The Nintendo Switch is a new type of game console that’s designed to be used both as a gaming tablet and as a home console. Attach controllers to the sides of the tablet and you can use it anywhere. Detach the controllers and prop up the tablet on its kickstand and you can play without holding it. Connect it to a dock and you can play games on a TV.
But the folks at Wonder want to go even further by releasing a product that does all those things… but which also works as a smartphone.
The startup plans to launch an Android-powered smartphone in 2019 that works with detachable game controllers and a dock. The Verge got an early preview of a prototype.
On the one hand, there’s something compelling about a Switch-like device that’s also an Android phone. It’s one less separate gadget you need to carry around.
On the other hand, it’s not the hardware that makes the Switch special: after all, the NVIDIA Shield TV console with Android TV software has the same processor as the Switch. But the Shield runs Android, while the Switch… doesn’t.

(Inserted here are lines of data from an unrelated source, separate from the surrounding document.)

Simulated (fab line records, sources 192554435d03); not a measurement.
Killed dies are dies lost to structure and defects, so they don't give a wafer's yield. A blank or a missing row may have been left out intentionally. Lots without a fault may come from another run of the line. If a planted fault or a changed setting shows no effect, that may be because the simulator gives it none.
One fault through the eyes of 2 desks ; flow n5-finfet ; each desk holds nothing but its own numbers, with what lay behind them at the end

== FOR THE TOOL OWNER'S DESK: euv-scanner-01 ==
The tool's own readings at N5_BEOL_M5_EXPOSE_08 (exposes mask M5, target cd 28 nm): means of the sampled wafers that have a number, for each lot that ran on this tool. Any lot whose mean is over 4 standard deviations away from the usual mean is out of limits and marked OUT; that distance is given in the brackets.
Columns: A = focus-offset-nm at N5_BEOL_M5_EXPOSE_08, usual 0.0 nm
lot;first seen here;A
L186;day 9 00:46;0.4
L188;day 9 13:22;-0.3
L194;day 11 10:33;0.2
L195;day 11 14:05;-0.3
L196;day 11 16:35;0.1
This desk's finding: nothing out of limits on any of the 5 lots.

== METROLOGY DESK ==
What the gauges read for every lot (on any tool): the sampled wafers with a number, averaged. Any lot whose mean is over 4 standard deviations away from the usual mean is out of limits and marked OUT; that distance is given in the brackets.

In some ways that makes the Shield a more versatile device. But you know what you can’t do with a Shield TV? Play The Legend of Zelda: Breath of the Wild, Mario Kart 8 Deluxe, Splatoon 2, or Arms. Nintendo has the clout to attract top-tier game developers to its platform, not to mention develop its own first-party titles. It’d be tough for a startup like Wonder to compete.
But maybe it’s not fair to compare Wonder’s upcoming device to the Switch. The Verge reports what Wonder really wants to do is take a page out of Apple’s playbook and create a complete ecosystem of products with an emphasis on gaming, but the ability to do much more.
The idea is to sell products including a phone, dock, and controllers as well a a subscription package that grants you access to games and possibly other media such as music, movies, or TV shows.
Wonder hasn’t announced the specs for its phone yet… and hasn’t even committed to selling its own hardware. The company could license its software to third-party device makers, much the way Roku does with smart TV sets sold by TCL, Sharp, Hisense, and others.
It’s an intriguing concept, and one that sounds a little more compelling than the recent crop of Android “gaming phones,” which are really just phone with a handful of special tweaks that are said to offer better audio, display, or performance features.